Forum Moderators: open

Message Too Old, No Replies

Thoughts on Google's Pagerank penalty for duplicate content

discussion on dupe content

         

heretic

3:20 pm on Nov 1, 2002 (gmt 0)

10+ Year Member



I've read a couple of posts on how google penalizes some sites for duplicate content. I'm not sure I quite understand exactly how they're doing this, but if I get it right, if you have 2 pages that differ by only x%, google penalizes both pages.

The problem Google needs to solve:
If there are a thousand sites mirroring DMOZ.org's content, the "correct" way for google to handle this is to ignore for the most part the duplicate content and only "count" DMOZ.org, UNLESS, someone is searching the content from within a particular domain. In summary, it wouldn't hurt to index the dupe content, but you would want their results hidden from searches. You also would NOT want to penalize the original content which is DMOZ.org. In most cases however, google will have no way dynamically to determine which content is the "original" one.

The google Solution:
Penalize all pages with duplicate content (although dmoz.org seems to be the exception). The penalization will result in lower Pagerank.

The problem(s) caused by this solution:
There are many legitimate reasons for duplicate content. For example, mirrors. PHP.net has nice documentation and that is the original page. But if you are in Sweden, you may prefer to view the content from a mirror in Sweden. So perhaps php.net "deserves" the higher pagerank, but should the page in sweden have a "low" pagerank just because it is a mirror? Maybe. But then a search for "PHP manual +Sweden -America" may give less relevant sites a higher ranking due to the lower PR for that mirrored page.

But a stronger example where this causes a problem is where you have a database and want to display the same data in different ways. Let's say an articles database. You may want to sort by author, by category, by title of article. Each view may differ by only 10%. But it is original content, good content. Why should all of the pages have a lower pagerank?

Is there a better solution?:
Seems to me that rather than penalize ALL of the sites with duplicate content by offering a lower PR, it would be better to leave the PR as is and decide a kind of "penalty" based on the search done..so when a search is done, dynamically choose which of the dupe content is "most relevant", "most important" and perhaps "highest PR w/o any penalty" and hide the rest.

What do you google experts think?

P.S. Anyone notice Yahoo putting googlism in their cool websites link today? I searched googlism on googlism and had almost no responses...

JonB

3:35 pm on Nov 1, 2002 (gmt 0)

10+ Year Member



i dont think they penalize or should penalize duplicate content. they should defintelly just ignore the page with lower pr , that is put site with heigher score into results.

otherwise it would be too easy to kill comptetition.you would jsut go to one free web provider,dwonalod entire comptetitor site with let say teleport pro, upload and next update they are both pr 0.

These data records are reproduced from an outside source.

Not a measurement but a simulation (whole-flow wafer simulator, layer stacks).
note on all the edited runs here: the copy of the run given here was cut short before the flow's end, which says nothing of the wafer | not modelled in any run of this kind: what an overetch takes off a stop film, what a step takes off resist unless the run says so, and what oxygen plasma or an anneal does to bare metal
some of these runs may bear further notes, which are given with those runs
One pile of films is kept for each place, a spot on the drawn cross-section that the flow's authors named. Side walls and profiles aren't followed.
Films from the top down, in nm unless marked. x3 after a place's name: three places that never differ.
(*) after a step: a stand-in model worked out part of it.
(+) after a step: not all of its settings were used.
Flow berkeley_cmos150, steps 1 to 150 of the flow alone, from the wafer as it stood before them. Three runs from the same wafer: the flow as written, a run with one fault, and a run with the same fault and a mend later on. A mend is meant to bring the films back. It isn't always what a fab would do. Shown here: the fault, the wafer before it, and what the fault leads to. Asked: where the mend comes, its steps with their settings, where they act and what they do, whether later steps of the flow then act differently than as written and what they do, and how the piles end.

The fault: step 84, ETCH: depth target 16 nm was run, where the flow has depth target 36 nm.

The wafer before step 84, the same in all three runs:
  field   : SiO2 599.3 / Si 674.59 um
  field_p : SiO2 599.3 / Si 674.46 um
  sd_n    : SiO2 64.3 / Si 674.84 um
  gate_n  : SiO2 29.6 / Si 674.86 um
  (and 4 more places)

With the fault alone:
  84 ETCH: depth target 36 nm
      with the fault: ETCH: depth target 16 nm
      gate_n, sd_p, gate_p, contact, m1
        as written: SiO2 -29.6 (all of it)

i think theycant jsut do simple "both get pr 0".

jackofalltrades

3:38 pm on Nov 1, 2002 (gmt 0)



I always assumed the dup content issue was enforced to stop sites dominating the top ten with the same content.

Eg, www.sitea.com, www.siteb.com, etc all having the same content, but sitea is number 1 in the SERPs, siteb is number 2, and the overall owner of the sites reaps the benefits of dominating that keyword.

This is what Google is penalising, as it is anti competitive and of no use to the user.

On the issues of databases displaying listings, I dont think there is a problem. Duplicating content within a single site can hold no benefit (other than spammy keyword repetition - but thats a seperate issue), so I dont think Google will pay much attention to it.

Eg, 1000 pages with exactly the same content is not going to do the site any good even if google ignored it. Only one page (well, one page and maybe an index page) will be displayed in the SERPS, so internal dup content holds no benefit and will only serve to alienate visitors.

The DMOZ data driven sites could probably be subject to a penalty for dup content on such a mass scale, but at the end of the day the dup content is links and not information.

IMHO, it is beneficial for the surfer to have such a large information directory in so many locations - its more likely that they will find what they want. However, if information was duplicate on the same scale, it would be a different issue cos it holds no benefit for the repeat visitor.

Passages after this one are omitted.